Skip to content

v1.11.0

Choose a tag to compare

@koponen-styra koponen-styra released this 15 Aug 08:56
· 133 commits to main since this release

This release includes several bugfixes and a powerful new feature for data source integrations: Rego transform rules!

[New Feature] Data transformations are available for all data source integrations

Enterprise OPA now supports Rego transform rules for all data source plugins!

These transform rules allow you to reshape and modify data fetched by the data sources, before that data is stored in EOPA for use by policies.

This feature can be opted into for a data source by adding a rego_transform key to its YAML configuration block.

Example transform rule with the HTTP data source

For this example, we will assume we have an HTTP endpoint that responds with the following JSON document:

[
 {"username": "alice", "roles": ["admin"]},
 {"username": "bob", "roles": []},
 {"username": "catherine", "roles": ["viewer"]}
]

Here's what the OPA configuration might look like for a fictitious HTTP data source:

plugins:
 data:
 http:
 type: http
 url: https://internal.example.com/api/users
 method: POST # default: GET
 body: '{"count": 1000}' # default: no body
 file: /some/file # alternatively, read request body from a file on disk (default: none)
 timeout: "10s" # default: no timeout
 polling_interval: "20s" # default: 30s, minimum: 10s
 follow_redirects: false # default: true
 headers:
 Authorization: Bearer XYZ
 other-header: # multiple values are supported
 - value 1
 - value 2
 rego_transform: data.e2e.transform

The rego_transform key at the end means that we will run the data.e2e.transform Rego rule on the incoming data before that data is made available to policies on this EOPA instance.

We then need to define our data.e2e.transform rule. rego_transform rules generally take incoming messages as JSON via input.incoming and return the transformed JSON for later use by other policies.
Below is an example of what a transform rule might look like for our HTTP data source:

package e2e
import future.keywords
transform[id] := d {
 some entry in input.incoming
 id := entry.username
 d := entry.roles
}

In the above example, the transform policy will populate the data.http.users object with key-value pairs. Of note: the http key comes from the datasource plugin configuration above.
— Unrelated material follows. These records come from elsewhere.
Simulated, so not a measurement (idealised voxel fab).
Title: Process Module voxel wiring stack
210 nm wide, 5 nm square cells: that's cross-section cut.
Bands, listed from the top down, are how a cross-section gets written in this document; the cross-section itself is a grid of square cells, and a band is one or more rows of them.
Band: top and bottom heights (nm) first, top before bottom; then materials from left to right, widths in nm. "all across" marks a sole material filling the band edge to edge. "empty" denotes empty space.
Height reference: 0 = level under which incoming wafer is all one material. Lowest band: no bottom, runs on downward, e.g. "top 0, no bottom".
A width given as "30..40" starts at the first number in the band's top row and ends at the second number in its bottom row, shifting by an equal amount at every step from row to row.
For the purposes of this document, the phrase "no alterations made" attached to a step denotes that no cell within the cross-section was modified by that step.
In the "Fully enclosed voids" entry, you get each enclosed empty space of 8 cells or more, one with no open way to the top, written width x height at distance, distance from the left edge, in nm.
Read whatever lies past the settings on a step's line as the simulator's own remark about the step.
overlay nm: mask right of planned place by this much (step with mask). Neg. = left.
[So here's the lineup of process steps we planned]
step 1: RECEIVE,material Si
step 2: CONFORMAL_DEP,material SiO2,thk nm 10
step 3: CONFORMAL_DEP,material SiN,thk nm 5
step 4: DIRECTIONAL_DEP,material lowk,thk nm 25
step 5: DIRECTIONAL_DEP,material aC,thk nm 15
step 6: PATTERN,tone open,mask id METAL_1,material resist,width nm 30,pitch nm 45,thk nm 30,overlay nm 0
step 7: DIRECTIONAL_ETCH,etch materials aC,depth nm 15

Each key-value pair will be generated by iterating across the JSON list in input.incoming, and for each JSON object, the key will be taken from the username field, and the value from the roles field.

Given our earlier data source, the result stored in EOPA for data.http.users will look like:

{
 "alice": ["admin"],
 "bob": [],
 "catherine": ["viewer"]
}

This general pattern applies to all the data source integrations in Enterprise OPA, including the Kafka data source (covered below).

In addition to input.incoming – containing the incoming information retrieved by the datasource – the value of input.previous can be used to refer to all of the data currently stored in the plugin's data. subtree.

[Changed Behavior] Updates to the Kafka data source's Rego transform rules

The Kafka data source now supports the new rego_transform rule system, the same as all of the other data source integrations. Concretely, It no longer expects the output of the transform rule to be a JSON Patch object to be applied to the existing data, but instead expects the output to be the full data object to be persisted.

Because Kafka messages are often incremental updates, the input.previous value should be used to refer to the rest of the data subtree.

See the Reference documentation for more details and examples of the new transform rules.

[Changed Behavior] Updates to the dynamodb series of builtins

In this release dynamodb.send has been split apart into more specialized variants embodying the same functionality: dynamodb.get and dynamodb.query.

dynamodb.get

For normal key-value lookups in DynamoDB, dynamodb.get provides a straightforward solution.
Here is a brief usage example:

thread := dynamodb.get({
 "endpoint": "dynamodb.us-west-2.amazonaws.com",
 "region": "us-west-2",
 "table": "thread",
 "key": {
 "ForumName": {"S": "help"},
 "Subject": {"S": "How to write rego"}
 }
}) # => { "row": ...}

See the Reference documentation for more details.

dynamodb.query

For queries on DynamoDB, dynamodb.query allows control over the query expression and other parameters:
Here is a brief usage example:

music := dynamodb.query({
 "region": "us-west-1",
 "table": "foo",
 "key_condition_expression": "#music = :name",
 "expression_attribute_values": {":name": {"S": "Acme Band"}},
 "expression_attribute_names": {"#music": "Artist"}
}) # => { "rows": ... }

See the Reference documentation for more details.

[Changed Behavior] Removal of MongoDB plugin keys

The keys configuration for the MongoDB datasource plugin is now deprecated. Instead, MongoDB's native _id value will be used as the primary key for each document.

Any restructuring or renormalization of the data should now be done via rego_transform.